This edited volume of essays, compiled by Bert de Munck and Dries Lyna, establishes its contribution to the history of material culture on the first page of the introduction, noting that the ways that people have attributed value to objects during the past is 'crucial for understanding not just economic practices but virtually all human behaviour' (p. 1). As such, this interdisciplinary collection considers the changing values of material goods in Europe from the early modern period until the end of the nineteenth century, with the aim of linking economic practices to broader historical trends, while avoiding the teleological trappings of past scholarship.

To achieve this, the volume draws together eleven multidisciplinary essays that examine the 'location of value' (p. 10), assessing the meanings ascribed to material goods over time by the individuals, social groups, institutions, and cultural systems that dictated their value. An excellent opening introductory essay by Bert de Munck and Dries Lyna establishes an overview of the material culture field, while the remainder of the book is divided into three parts. Part 1 focuses on expanding markets, with case studies on the linen manufacturing trades in seventeenth-century Münster, eighteenth- and nineteenth-century art auctions in the Austrian Netherlands and Brussels, and branding strategies in early modern Antwerp. All demonstrate the ways that individuals and institutions such as guilds and auctioneers manipulated the market value of their products.

Part 2 explores the conventions of institutions through an examination of how the real estate market was controlled in early modern Milan, how the [End Page 218] art market was mediated by Académies in eighteenth-century France, and how increasingly outdated guild conventions slowly made these institutions obsolete in the manufacturing trades of Northern Italy. The final section discusses the ways that objects' value could diverge from market principles, through an examination of early modern glass-making trades, the value of patinated silver in eighteenth-century Britain, and collecting practices in the sixteenth and seventeenth centuries.

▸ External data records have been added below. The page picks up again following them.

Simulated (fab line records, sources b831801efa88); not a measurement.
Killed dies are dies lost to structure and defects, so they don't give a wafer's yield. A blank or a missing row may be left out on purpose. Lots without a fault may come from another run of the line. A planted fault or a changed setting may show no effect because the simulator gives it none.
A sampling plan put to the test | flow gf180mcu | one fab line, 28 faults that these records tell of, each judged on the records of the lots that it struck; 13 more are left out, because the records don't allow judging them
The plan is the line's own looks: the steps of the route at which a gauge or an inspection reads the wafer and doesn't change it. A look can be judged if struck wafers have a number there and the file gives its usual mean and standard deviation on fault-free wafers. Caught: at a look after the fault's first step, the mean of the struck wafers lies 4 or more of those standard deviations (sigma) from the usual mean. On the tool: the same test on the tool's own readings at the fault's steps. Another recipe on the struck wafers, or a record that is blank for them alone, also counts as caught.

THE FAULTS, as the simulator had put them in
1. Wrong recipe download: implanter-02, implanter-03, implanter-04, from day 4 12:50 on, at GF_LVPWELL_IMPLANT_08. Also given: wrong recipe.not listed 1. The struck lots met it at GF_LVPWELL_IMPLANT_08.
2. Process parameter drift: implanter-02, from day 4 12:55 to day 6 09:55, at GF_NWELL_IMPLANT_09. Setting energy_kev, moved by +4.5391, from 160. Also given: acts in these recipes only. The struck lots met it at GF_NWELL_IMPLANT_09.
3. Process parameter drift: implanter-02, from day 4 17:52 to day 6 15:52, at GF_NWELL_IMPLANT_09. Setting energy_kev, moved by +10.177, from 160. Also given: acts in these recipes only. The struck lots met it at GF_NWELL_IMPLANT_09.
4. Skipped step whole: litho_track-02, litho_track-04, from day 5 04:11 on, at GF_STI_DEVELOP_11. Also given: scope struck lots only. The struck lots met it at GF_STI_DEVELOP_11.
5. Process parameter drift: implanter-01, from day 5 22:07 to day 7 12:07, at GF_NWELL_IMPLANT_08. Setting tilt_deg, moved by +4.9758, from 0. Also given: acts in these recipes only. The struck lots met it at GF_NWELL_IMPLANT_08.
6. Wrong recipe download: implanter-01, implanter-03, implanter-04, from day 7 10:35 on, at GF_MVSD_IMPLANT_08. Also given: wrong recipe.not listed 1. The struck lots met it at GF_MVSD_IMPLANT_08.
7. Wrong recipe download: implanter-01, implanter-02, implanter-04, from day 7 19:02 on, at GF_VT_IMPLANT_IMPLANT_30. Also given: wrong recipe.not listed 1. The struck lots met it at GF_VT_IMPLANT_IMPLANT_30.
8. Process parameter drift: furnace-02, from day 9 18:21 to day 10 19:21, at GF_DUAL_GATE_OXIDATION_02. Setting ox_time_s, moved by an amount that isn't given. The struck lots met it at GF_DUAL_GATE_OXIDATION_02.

This volume moves beyond simple, often linear, narratives of supply and demand by showing how value was socially and culturally, as well as economically, constructed in historical contexts and circumstances. This collection provides interesting and thought-provoking discussions that are of significance to those with an interest in the history of material culture, consumption and retail, guilds and local economies, as well as the history of collecting and art dealing, from the sixteenth to nineteenth centuries in Europe.